Drugs replaced in covert operation

A covert police team secretly swapped 14 bricks of methamphetamine with a harmless powder less than 24 hours before a series of raids across Perth and Sydney netted more than 200kg of the drug, a West Australian court has heard.

Dutch national Sjoerd Rogier Segaar, 42, is on trial in the WA Supreme Court after pleading not guilty to possessing a commercial quantity of a prohibited drug, in this case 14.3kg of methamphetamine or “ice”.

On Thursday, the court saw video evidence of the combined federal and WA police team staking out Mr Segaar on April 20 last year in the ocean-side suburb of Scarborough, before locating and substituting the drugs in his rented campervan.

The van, which was full of camping gear, had been decked out to make it look like the driver was on a tourist trip around Australia, according to police witnesses.

After the drugs had been swapped, the court heard how a series of raids were conducted in Sydney that netted more than 200kg of methamphetamine, tens of thousands of dollars in cash, and resulted in a number of local arrests.

Mr Segaar was arrested the same night in Perth.

In the court video, police could be seen going through a white Mitsubishi van in an almost deserted public carpark, before locating two black sports bags hidden under different seats.

Inside the bags were a total of 14 individual packages wrapped in gaffer tape which contained the methamphetamine.

They could be seen weighing and testing the white crystalline substance before emptying each package into evidence bags and replacing them with an equal amount of “inert material”.

One of the empty gaffer-taped packages was later found dumped in the eastern Perth suburb of Queens Park.

“There would have been a very surprised customer,” prosecutor Ron Davies suggested to Australian Federal Police detective Wayne Morrell, who was in charge of the substitution operation.
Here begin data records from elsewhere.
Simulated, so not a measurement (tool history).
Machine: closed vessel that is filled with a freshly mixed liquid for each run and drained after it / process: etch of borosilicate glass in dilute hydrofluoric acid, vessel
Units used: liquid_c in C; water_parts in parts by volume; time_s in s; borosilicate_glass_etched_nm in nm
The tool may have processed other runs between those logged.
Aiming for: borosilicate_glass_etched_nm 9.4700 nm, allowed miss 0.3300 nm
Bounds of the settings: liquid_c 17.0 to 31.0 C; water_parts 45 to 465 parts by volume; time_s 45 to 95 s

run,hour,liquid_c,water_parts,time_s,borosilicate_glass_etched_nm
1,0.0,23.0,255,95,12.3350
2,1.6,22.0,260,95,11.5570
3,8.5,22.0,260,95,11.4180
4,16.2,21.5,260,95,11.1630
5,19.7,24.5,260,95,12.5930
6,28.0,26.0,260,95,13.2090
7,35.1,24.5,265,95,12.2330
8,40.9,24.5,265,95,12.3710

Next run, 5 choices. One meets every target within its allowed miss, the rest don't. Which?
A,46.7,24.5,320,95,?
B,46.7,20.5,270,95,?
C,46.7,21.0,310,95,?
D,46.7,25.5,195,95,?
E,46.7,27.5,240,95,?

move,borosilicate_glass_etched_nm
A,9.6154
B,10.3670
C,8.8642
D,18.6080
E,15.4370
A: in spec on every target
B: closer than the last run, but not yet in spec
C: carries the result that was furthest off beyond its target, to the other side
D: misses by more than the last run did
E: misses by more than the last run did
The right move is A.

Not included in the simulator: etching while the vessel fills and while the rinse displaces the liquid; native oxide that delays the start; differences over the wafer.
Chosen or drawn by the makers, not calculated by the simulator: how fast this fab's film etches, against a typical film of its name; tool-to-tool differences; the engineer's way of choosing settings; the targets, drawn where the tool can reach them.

“I’d assume so, yes,” Det Morrell said.

Earlier in the day, Scarborough travel agent John Hodgeson had told the court how someone “resembling” Mr Segaar, and possibly of Dutch heritage, had visited him on two occasions to ask about holidays to southwest WA and the southeast Pacific.

He never managed to book those holidays, Mr Hodgeson said, after police visited the travel agent to enquire about his potential client.

The jury trial before Justice John McKechnie continues.